Feb 26 '19 12:02 jseppanen

Same problem here! Started a parameter search before the weekend and have therefore run far more experiments than before. Now I can't start the ui anymore. Where do I start trouble shooting?

Jun 17 '19 07:06 5ke

It turns out that the ui simply doesn't handle too many runs (in my case it starts struggling when mlruns contains more than circa 1000 experiments). Around this threshold the ui becomes unstable (sometimes crashes, sometimes works, but it's never quick&responsive), and eventually there are too many runs and it won't load at all.

This goes a bit against the philosophy of being able to track all your experiments.

Would using a local db instead of file storage help? Hosting externally is not an option for me.

As a side note: during troubleshooting I discovered that when you move runs around into different folders, it's important to update the artifact_location parameter in the main meta.yaml, otherwise you'll experience a different type of crash, without a clear warning.

Jun 17 '19 09:06 5ke

same here. ui either timeouts, or crashes with about 650 runs... sometimes works, mostly doesn't.

Jul 22 '19 18:07 selimonat

In Mlflow 1.1 the runs listing has been changed to show the first 100 runs + a "Load more" button if you have more than 100. Could you please try and see if that makes your situation better?

Jul 26 '19 22:07 Zangr

We were checking that out few days ago, got exactly the same error.

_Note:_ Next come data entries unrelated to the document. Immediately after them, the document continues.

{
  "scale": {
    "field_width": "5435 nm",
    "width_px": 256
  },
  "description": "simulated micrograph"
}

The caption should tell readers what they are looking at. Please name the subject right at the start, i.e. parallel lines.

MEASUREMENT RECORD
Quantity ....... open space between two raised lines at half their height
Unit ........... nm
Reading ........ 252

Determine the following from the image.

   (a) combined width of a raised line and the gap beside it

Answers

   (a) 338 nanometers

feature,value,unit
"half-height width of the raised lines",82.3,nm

Jul 27 '19 08:07 selimonat

So I just started running into to this issue after upgrading to 1.0.0+ and noticed that the URL for static files is incorrect causing worker to block. Basically if I switch: http://localhost:5000/static-files/static-files/static/css/main.fbf8a477.css to: http://localhost:5000/static-files/static/css/main.fbf8a477.css These assets load fine. Anyone have a patch for this?

Aug 08 '19 16:08 CrankyDragon

Any update on this issue? It still exists on v1.2.0.0

Aug 28 '19 05:08 datsabk

This is unexpectedly unpleasant. I did a number of runs with the idea of sorting best-to-worst metrics afterwards. But the UI indeed crashes after more than ~1000 runs...

Moreover, it only has to load the first 100 runs and show "load more" afterwards.

Sep 12 '19 09:09 pranasziaukas

This issue has been automatically marked as stale because it has not had recent activity. It will be closed if no further activity occurs. Thank you for your contributions.

Oct 03 '19 09:10 stale[bot]

This issue has not been interacted with for 60 days since it was marked as stale! As such, the issue is now closed. If you have this issue or more information, please re-open the issue!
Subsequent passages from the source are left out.